Justus Galac helped the 2009 Villanova Wildcats win a national championship from his office in the weight room, but his successor helped them win it on the field. Phil Matusz was a senior captain who anchored the defensive line on that team, and after graduation joined the Wildcats as an assistant strength and conditioning coach. So when Galac left the program for the bright lights of New York (or, more accurately, Florham Park, New Jersey), the football program didn't have to look very far to fill the job.

"We moved Phil Matusz up," head coach Andy Talley said. "Phil was a captain of our National Championship team, a starting nose guard for four years — so he worked under Justus [Galac] for four years — and then was his assistant strength coach for two, so he knows our system."
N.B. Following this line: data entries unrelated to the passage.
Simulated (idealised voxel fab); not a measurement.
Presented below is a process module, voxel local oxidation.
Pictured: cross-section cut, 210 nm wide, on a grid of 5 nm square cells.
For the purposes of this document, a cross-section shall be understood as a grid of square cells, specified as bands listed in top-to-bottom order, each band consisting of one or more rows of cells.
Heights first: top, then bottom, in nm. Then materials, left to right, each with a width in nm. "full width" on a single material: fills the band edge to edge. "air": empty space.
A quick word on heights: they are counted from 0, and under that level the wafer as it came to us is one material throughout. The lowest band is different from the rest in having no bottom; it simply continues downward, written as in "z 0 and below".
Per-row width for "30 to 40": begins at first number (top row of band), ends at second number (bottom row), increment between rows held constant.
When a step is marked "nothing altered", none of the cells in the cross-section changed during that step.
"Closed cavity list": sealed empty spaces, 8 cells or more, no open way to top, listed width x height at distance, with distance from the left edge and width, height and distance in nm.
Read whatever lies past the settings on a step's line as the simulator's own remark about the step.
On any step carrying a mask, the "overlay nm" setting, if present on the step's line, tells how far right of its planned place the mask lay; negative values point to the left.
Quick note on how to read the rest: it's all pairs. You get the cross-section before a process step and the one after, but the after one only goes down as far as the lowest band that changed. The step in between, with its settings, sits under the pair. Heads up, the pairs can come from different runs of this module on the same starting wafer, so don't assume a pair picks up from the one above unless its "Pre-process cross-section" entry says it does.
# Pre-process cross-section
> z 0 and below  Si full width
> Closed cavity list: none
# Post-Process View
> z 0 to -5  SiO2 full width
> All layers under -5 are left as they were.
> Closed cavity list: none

Matusz is a 2010 graduate of Villanova and has only been working as a strength coach for the past two seasons. Talley wasn't worried about the length of his resume, however.

"He's a little young for the job, but he actually has more experience than Justus did when he took the job over. I mean, he's got 6 years of indoctrination in Justus Galac's philosophy.

"I replaced Justus with the best guy I think I could have replaced him with."

Matusz is a coach that comes from a similar mold as Galac, both were energetic motivators. Matusz as a player was always up for a game.

"He's passionate, I don't know if you've ever watched him before a game, but he's a wild man. He's very emotional, very upbeat.

"He's matured, I've watched him mature over the years, but he has a long way to go. We're going to live with some of his 'early learning spots,' but he's mostly going to be dealing with players, that's what a strength coach has to deal with — the mood of a particular player at a particular time; you get them at 6 in the morning, they're not exactly all sunshine, and they get moody, and you're dealing with all of the different personalities, which is part of the experience."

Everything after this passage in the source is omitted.